Posted on 10/03/2020 5:39:16 PM PDT by Roman_War_Criminal
I find the Salton Sea a gorgeous place. I would live there if I could. Its history and the tragedy combined make it a poet’s love.
I am no poet, but its story still drives me to distraction. The scenery and bone beaches are indescribably compelling.
I am seriously considering retiring there for winter.
Magnificent desolation...
The beauty of impermanence...
Oh, and yes, I HAVE been there. A few times.
>the Colorado River overran two dykes
Only in California...
That is within the next 7 days. If I remember that last time there was a swarm there they made similar predictions. And same as this time, last time they said, or the swarm would just go away. As it did last time.
Use nukes to blast a canal from the Sea of Cortez to the Salton Sea basin. It’s only 44ft above sea level between the Ocean and the Salton Sea.
Magnificent desolation...
The beauty of impermanence...
+++
Youre a poet
And you dont even know it.
Neither one of those phrases is my own. Thanks for the attempt at encouragement, but a man’s got to know his limitations...
“Im more interested in those Chocolate Mountains...”
I have done a lot of “Jeeping” in that area and took a friend on a Jeep trip in the Chocolate Mountains. He said he now knows why there are called the Chocolate Mountains.
“Use nukes to blast a canal from the Sea of Cortez to the Salton Sea basin. Its only 44ft above sea level between the Ocean and the Salton Sea.”
It used to be that way eons ago.
Look at the top left where the Salton Sea is above Mexicali, and then look at the northern end of Baja as it's jetting towards the Salton Sea just below Mexicali. It's 2020 so don't be surprised if Baja splits all the way to the Salton Sea.
And it’s only 90 miles from the southern end of the Salton Sea.
“San Andreas Fault”? “Imperial Fault”? They’ll call it Trump’s Fault. Pulling out of the Paris Accords made the seismically-sensitive zones heat up and expand.
The depression is nearly as deep as Death Valley, but the well-intentioned irrigation project worked for not very long, as someone quoted/noted above. Unusually high seasonal flooding broke through and filled the newly productive irrigated farmland, and the waters absorbed the agriculture chemicals as well as leaching out various salts and crud in the subsoil. For a long period though Salton Sea was a popular spot for Californian and other SW vacationers.
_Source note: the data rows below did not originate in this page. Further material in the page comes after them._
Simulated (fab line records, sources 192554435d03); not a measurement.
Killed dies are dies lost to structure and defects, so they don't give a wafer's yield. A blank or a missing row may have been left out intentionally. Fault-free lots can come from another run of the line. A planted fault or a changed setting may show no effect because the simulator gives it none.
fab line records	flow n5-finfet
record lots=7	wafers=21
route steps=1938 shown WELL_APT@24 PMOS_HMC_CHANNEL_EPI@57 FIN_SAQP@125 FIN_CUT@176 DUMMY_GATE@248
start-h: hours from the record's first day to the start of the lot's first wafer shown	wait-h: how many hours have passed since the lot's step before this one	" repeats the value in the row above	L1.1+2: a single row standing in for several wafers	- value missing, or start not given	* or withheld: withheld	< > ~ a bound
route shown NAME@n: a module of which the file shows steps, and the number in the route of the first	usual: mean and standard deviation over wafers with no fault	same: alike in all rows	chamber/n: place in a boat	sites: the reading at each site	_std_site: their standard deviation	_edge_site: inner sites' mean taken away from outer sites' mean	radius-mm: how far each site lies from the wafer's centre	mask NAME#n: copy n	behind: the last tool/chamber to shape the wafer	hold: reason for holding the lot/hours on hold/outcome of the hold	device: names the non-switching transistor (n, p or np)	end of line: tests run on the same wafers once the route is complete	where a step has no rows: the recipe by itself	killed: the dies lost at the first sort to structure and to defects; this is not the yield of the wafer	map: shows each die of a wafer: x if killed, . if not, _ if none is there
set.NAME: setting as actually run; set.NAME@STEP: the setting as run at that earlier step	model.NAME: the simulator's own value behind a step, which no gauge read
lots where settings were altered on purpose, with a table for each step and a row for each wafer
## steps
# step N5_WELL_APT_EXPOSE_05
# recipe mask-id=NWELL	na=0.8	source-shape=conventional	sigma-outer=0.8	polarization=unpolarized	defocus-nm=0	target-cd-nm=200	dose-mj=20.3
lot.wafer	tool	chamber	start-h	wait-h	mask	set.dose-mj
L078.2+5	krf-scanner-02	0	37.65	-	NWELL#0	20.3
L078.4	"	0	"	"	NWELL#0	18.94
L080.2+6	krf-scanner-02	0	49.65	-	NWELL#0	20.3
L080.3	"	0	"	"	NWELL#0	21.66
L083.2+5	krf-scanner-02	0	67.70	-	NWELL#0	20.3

Eventually the waters stank of fish that succumbed to the contaminants and probably the additional human wastes that somehow or other (koff koff) made it into the lake. If a borehole downhill into the Pacific (Gulf of California) were made, and survived the probable small quakes from the weight shift of the water, over time the Salton would turn into a clean inland saltwater sea, but likely destroying any existing freshwater aquifers in the process.
Sparsely populated area. Lots of irrigation fed reclaimed-desert-farmland. Population of Brawley is about 26,000.
All they need to do is pipe in the ocean water from the Gulf of Baja. It is all downhill after a short lift.